Welcome back to my weekly recaps of The Flash. To read previous coverage, go here.
Despite the episode trying to do too much over the course of the episode and only just managing to tell a complete story with one or two of the threads introduced, “Dead Or Alive” succeeds largely because of a script that isn’t fearful of being playful with its characters and allowing pairing favorites to thrive onscreen. Here are three of the episodes strongest elements.
Cisco Got to Shine Again
After being an obvious fan favorite for the first two seasons, season three began to fail Cisco’s character as he was written to be a somber version of the character after Flash Point caused his brother to die. While Carlos Valdes played this version of the character to the best of his ability, there was an playful spark lacking from the resulting package. “Dead Or Alive” doesn’t immediately remedy all of the missteps, but it does allow the audience to witness the version of the character that we all so instantly were drawn to. His fear is tangible, his anxiety understandable and his untapped power thrilling in the potential he and the show has in how to write him developing and growing strong in the remainder of the seasons.

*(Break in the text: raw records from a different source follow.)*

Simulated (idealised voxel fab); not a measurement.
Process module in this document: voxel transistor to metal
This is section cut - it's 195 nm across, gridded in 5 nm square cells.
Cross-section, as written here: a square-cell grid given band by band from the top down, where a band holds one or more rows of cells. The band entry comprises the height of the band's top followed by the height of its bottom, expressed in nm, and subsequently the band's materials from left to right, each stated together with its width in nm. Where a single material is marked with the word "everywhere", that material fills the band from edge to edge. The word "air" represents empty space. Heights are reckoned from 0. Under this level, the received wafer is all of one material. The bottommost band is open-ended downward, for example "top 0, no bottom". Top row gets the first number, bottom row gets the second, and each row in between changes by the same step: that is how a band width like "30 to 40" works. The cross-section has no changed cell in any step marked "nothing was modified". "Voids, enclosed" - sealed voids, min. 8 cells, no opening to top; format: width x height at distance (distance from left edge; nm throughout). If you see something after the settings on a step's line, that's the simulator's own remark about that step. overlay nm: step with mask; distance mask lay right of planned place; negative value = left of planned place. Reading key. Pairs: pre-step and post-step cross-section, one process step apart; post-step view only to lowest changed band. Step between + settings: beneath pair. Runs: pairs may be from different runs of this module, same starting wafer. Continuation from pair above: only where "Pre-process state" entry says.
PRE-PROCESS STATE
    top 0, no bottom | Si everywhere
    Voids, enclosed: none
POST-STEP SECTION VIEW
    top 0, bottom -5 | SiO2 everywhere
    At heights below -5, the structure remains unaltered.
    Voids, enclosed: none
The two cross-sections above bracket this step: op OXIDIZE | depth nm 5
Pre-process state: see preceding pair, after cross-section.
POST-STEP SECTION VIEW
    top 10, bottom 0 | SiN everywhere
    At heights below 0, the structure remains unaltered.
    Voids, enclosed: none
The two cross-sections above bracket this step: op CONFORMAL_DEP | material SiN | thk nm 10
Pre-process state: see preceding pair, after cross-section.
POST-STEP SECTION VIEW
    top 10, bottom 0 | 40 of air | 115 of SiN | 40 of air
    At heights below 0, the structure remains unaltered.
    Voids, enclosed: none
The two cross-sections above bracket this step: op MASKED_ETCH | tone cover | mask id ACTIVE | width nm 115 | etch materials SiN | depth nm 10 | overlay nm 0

His flirtation with Gypsy (which yikes what a bad name) to his dynamic with the rest of the characters, it’s an episode that remembers what an asset Cisco is to the team both for his intelligence but also for his heart. This is greatly highlighted with his scenes with H.R. which echo his scenes with the Harrison’s of the past two seasons. There’s is a working relationship that is always growing and having spent time with two Harrison Wells that he’s looked to for guidance, this he admits is the time for him to even the playing field and offer H.R. some help when he needs it.
“We’re all making investments in each other. I made an investment in you.”
Candice Patton Continues to Soar
When The Flash remembers what a talent they have in Candice Patton, not only does Iris flourish, the show does as well. In one of the strongest moves the show has ever done with the character, Iris strikes out in her own sense of agency when she tells Barry and Wally that she’s not worried about dying, she’s worried about not leaving mark. She says that if she is destined to die, she doesn’t want to just be someones sister, daughter or girlfriend. She wants to leave a mark that is all her own and one that she worked to earn. Patton is remarkable in her breakdown to Barry and this is the version of the character the actress has deserved to play and the audience has deserved to see since the very beginning.
The DC TV universe has been remarkable male focused for most of it’s run, at least in regards to its leading characters. While the supporting players have often been peppered with scene stealing female characters, only Supergirl truly has them front and center and even that is starting to see some misguided demographic shift this year as characters such as Mon El start to share (coughstealcough) the spotlight. By letting Iris be a strong, competent and heroic character not because of any superpowers she possesses but because of her wit and nerve while also allowing her to play a key role in the shows heart not because of what characters love her but because of the space she’s carved out for herself, The Flash is allowing itself to become a greater, more confident series.
The Humor was There and it was Important
So say what you will about wanting serious superhero shows, but as someone who grew up on Teen Titans and Justice League Unlimited, this writer always appreciated a sense of humor in what could be straight forward tales about superheros and their trauma. The Flash was so wonderful in its first season because of the comedic touch and light on its feet energy and season three has slowly but surely worked its way back to recapturing that. Julian, in particular, was an MVP of the episode especially when it came to Tom Felton’s dead pan delivery. Him despertately trying to react and encourage with empathy like the rest of the team is going to be an entertaining uphill battle to watch play out.
It ultimately felt a bit like a filler episode, albeit one that sets up a few interesting plot points for the future, but at the very least it was an entertaining one.